How can I load and render an OBJ file that may include Triangles, Quads, or N-Gons in OpenGL?

Question

I have the following c++ code to load an object file, at least the vertices and the vertex indices.

 bool ObjMeshImporter::from_file(const std::string& filepath, nelems::Mesh* pMesh)
  {
    std::ifstream in(filepath, std::ios::in);
    if (!in)
    {
      return false;
    }

    std::vector<glm::vec3> t_vert;

    std::string line;
    while (std::getline(in, line))
    {
      if (line.substr(0, 2) == "v ")
      {
        // read vertices
        std::istringstream s(line.substr(2));
        glm::vec3 v; s >> v.x; s >> v.y; s >> v.z;

        // Add to temporary vertices before indexing
        t_vert.push_back(v);
      }
      else if (line.substr(0, 2) == "f ")
      {
        // TODO: Store UVs and Normals
        unsigned int vertexIndex[3], uvIndex[3], normalIndex[3];
        int count_found = sscanf_s(line.substr(2).c_str(), 
          "%d/%d/%d %d/%d/%d %d/%d/%d\n", 
          &vertexIndex[0], &uvIndex[0], &normalIndex[0], 
          &vertexIndex[1], &uvIndex[1], &normalIndex[1], 
          &vertexIndex[2], &uvIndex[2], &normalIndex[2]);

        if (count_found != 9) {
          return false;
        }

        pMesh->add_vertex_index(vertexIndex[0]-1);
        pMesh->add_vertex_index(vertexIndex[1]-1);
        pMesh->add_vertex_index(vertexIndex[2]-1);

      }
    }

    // Now use the indices to create the concrete vertices for the mesh
    for (auto v_idx : pMesh->GetVertexIndices())
    {
      glm::vec3 vertex = t_vert[v_idx];
      pMesh->add_vertex(vertex);
    }
    return true;
  }

It works pretty good for an object like this (Blender icosphere):

This model is made of triangles.

But when I load one which has quads, it doesnt work:

of course, because this is my face render method:

glDrawArrays(GL_TRIANGLES, 0, (GLsizei)mVertexIndices.size());

So I know, I have to extend the parser and for every line in "f" check how many indices I have got and best would be to store a VFace-class that knows how many vertices a face is made of - ok.

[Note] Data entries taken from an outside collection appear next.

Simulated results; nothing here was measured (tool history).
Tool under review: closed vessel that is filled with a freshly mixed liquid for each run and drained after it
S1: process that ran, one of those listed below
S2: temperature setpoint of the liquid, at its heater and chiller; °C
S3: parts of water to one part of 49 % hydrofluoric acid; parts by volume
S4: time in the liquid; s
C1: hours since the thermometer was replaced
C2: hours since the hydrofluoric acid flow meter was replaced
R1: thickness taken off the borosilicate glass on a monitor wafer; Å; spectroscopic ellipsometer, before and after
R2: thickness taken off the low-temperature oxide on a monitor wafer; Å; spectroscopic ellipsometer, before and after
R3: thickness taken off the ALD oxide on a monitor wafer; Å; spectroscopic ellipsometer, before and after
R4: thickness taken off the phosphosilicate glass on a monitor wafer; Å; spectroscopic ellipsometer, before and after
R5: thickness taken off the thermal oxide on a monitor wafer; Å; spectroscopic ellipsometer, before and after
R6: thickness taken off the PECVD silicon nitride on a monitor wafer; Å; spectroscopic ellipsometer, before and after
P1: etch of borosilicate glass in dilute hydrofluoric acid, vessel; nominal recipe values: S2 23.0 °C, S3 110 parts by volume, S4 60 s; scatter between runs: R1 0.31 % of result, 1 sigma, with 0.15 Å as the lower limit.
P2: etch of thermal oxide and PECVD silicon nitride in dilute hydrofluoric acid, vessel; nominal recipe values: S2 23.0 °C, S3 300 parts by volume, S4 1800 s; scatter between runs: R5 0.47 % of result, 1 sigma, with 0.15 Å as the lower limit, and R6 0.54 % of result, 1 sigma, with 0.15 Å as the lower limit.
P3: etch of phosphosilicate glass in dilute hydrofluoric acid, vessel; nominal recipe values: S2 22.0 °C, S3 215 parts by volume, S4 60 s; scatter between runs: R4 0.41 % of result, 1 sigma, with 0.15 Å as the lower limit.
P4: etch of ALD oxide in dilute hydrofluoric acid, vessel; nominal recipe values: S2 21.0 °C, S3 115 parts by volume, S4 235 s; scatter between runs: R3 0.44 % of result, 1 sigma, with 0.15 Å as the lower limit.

So I would render faces with tris as GL_TRIANGLE and faces with quads as GL_QUADS... but what about the NGONS? And also how to render the lines?

EDIT: I saw there is GL_POLYGON. But do I have to create separate vertexbuffers for these?

Answer 1

No, I want to render faces with triangles, quads or ngons.

I believe that this question has no reasonable solution. Modern graphics hardware renders only 3 types of primitives: points, lines segments and triangles. So that direct answer is that you have to generate a triangulation from any soup of non-triangle geometry (quads, n-polygons, B-Spline surfaces, analytical surfaces, etc.). This can be done by your own code or using existing library (the latter is preferred, as splitting polygons is not that trivial - I've seen several implementation working in general, but failing in one or another use case on some OBJ files).

There are good reasons why modern hardware operates only on triangles - they can be used for rendering any other geometry, they are perfectly parallelized (compared to geometry having variable number of nodes in element) and this makes hardware simpler.

Here are some approaches for rendering non-triangles in OpenGL with comments:

• GL_QUADS. Deprecated since OpenGL 3.0. It should be noted, though, that according to various publications and discussions, at least NVIDIA and probably AMD hardware still actually have hardware-accelerated support for these primitives. You will need two different draw passes for rendering triangles mixed with quads (e.g. split indices for each primitive type, although you may still share common vertex buffer). If you ever used GL_QUADS in application, you may also notice that non-flat quad passed to graphics hardware is split into triangles, and different GPU vendors do this in different order (e.g. produce different triangle pair).

• GL_POLYGON. Also Deprecated since OpenGL 3.0. This primitive existed in OpenGL at days, when vertex processing has been done not by graphics hardware but by CPU. So that this one probably never had any real hardware acceleration - OpenGL driver just split polygons into triangles in a slow and inefficient way. There is another reason why GL_POLYGON is practically useless for OBJ files - GL_POLYGON is only for convex polygons (trivially splittable into triangles), while OBJ files often contain concave polygons. You may find some OBJ specifications on internet requiring polygons being convex, while others not specifying polygon details at all - but practically you cannot ignore this, as real-world OBJ file do have complex polygons (as long as you care about reading arbitrary files).

• GL_PATCHES for Tessellation Shaders. These are designed for hardware-accelerated triangulation of patches of fixed size, which is a powerful mechanism for displaying smoothable surfaces. These, however, have nothing to do with n-polygons in OBJ file, as defining geometry for tessellation shader requires following very different patterns.

• Adjacency primitives for Geometry Shaders. Primitives like GL_TRIANGLES_ADJACENCY provide additional information about triangle surroundings, but they also has no direct relationship to n-polygons in OBJ file. Unlike Tesselation Shaders, Geometry Shader allows provoking variable number of new triangles with arbitrary specified node positions. This technically allows generating arbitrary n-polygon split into triangles within Geometry Shader. Although to achieve that, geometry data have to be provided not within main vertex data, but with additional structures (like TBO or similar). Practically, this approach makes no sense to implement (as long as you are not doing some research), as Geometry Shaders are proved to be very inefficient for tessellation-alike tasks, leading to very poor performance.

• Compute Shaders. These can be used for arbitrary tasks, including splitting polygons into triangles using custom data structures and/or rendering them, but this is unlikely a reliable way for rendering polygons - also a subject for research rather than practical solution.